### Topic Lectures for Spring 2016

**STAT 598LZ** Functional Data Analysis

**Semester: **Spring **Prerequisites: **STAT 512 or permission of instructor**Credits: **3**Primary Audience: **Ph.D. and Master students in the Statistics department**Description: **Functional Data Analysis can be viewed as an extension of multivariate statistics in that is used to analyze samples of curves, or other functional observations. There is a large amount of functional data (i.e. **big data**) emerging in many scientific fields, such as chemometrics, proteomics, remote sensing, brain imaging, etc. Because the dimensionality of these data is very high, proper analysis is very important.

This is an introductory course for graduate students (Masters and Ph.D.), who wish to learn modern data exploration techniques, nonparametric smoothing, and functional data analysis approaches. Functional data analysis, basic smoothing techniques (kernel smoothing, loess, smoothing spline, etc.), curve registration, visualization of functional data, mean estimation, functional principal component analysis, functional linear models, and functional classification approaches will be introduced. Imaging analysis methods along with big data challenges will be discussed in the course as well.

Schedule and Textbook Information for Spring 2016

**STAT 598RP**Introduction to Monte Carlo Methods

**Semester: **Spring

**Prerequisites: **Stochastic Processes (at the level of MA 532)

**Credits: **3

**Primary Audience: **Graduate students and advanced undergraduates with background in stochastic processes.

**Description: **This course covers basic Monte Carlo methodology. The primary motivating setting will be computational finance, but application to numerous other contexts will be evident. We will start with methods for random number, random variate, and random process generation. This will be followed by a treatment of variance reduction ideas (e.g., importance sampling, control variates, splitting), response surface

methods, and bootstrapping. The second half of the course will cover simulation optimization, starting with derivative estimation and then a fairly detailed treatment of stochastic approximation and other gradient-based optimization methods. Certain stylized versions of the option pricing problem will be covered as motivation. The student will be expected to write a non-trivial paper by the conclusion of the semester’s study.

Schedule and Textbook Information for Spring 2016

**STAT 598W** Design and Analysis of Financial Algorithms (Banner Course Number: 59800)

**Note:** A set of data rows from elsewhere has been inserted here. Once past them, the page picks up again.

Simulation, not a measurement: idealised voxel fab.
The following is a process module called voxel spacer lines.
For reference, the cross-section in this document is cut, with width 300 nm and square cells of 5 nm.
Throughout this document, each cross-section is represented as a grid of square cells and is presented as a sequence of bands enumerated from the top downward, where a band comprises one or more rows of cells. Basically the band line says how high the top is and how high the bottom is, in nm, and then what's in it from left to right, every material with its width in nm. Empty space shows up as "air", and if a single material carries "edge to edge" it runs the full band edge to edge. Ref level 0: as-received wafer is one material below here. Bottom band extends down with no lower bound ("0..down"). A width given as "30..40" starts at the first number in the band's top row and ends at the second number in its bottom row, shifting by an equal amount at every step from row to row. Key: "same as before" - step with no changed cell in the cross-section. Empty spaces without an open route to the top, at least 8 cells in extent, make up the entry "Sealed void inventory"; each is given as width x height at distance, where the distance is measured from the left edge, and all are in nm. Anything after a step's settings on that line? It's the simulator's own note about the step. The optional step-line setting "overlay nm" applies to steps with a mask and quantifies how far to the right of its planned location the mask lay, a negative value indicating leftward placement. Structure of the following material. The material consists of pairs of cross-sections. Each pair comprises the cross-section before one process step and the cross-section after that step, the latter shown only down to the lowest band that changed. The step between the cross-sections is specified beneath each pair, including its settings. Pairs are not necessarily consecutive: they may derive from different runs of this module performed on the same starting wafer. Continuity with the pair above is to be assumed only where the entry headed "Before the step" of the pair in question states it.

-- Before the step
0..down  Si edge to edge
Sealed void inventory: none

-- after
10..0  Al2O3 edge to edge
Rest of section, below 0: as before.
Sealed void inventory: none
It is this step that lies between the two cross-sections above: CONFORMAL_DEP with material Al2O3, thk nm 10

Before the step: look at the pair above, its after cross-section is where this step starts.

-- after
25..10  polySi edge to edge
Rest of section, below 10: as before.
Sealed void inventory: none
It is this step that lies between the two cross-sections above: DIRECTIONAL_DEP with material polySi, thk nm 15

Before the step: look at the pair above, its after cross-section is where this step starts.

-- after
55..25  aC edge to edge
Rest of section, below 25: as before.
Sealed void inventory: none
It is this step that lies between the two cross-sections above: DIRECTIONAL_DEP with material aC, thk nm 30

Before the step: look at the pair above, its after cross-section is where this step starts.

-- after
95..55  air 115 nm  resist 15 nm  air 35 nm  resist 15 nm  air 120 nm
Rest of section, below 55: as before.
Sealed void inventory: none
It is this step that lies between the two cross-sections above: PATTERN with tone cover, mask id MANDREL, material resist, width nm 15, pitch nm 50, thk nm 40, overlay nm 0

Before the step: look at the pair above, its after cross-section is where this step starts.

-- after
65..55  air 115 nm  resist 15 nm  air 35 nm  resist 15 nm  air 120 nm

**Semester: **Spring **Prerequisites: **MA 516/STAT 541**Credits: **3**Primary Audience: ****Description: **Information technology (IT) has become a major function in the financial industry. The industry has been employing various software and programming languages to process and maintain the data, to price equity and fixed income derivatives, and to predict stock and index movements. In this course, students will learn basics of C/C++, R and Excel VBA, which are some of the most useful programming tools in financial firms. They will apply their skills to coding and analyzing modern financial algorithms for pricing, hedging, or portfolio optimization.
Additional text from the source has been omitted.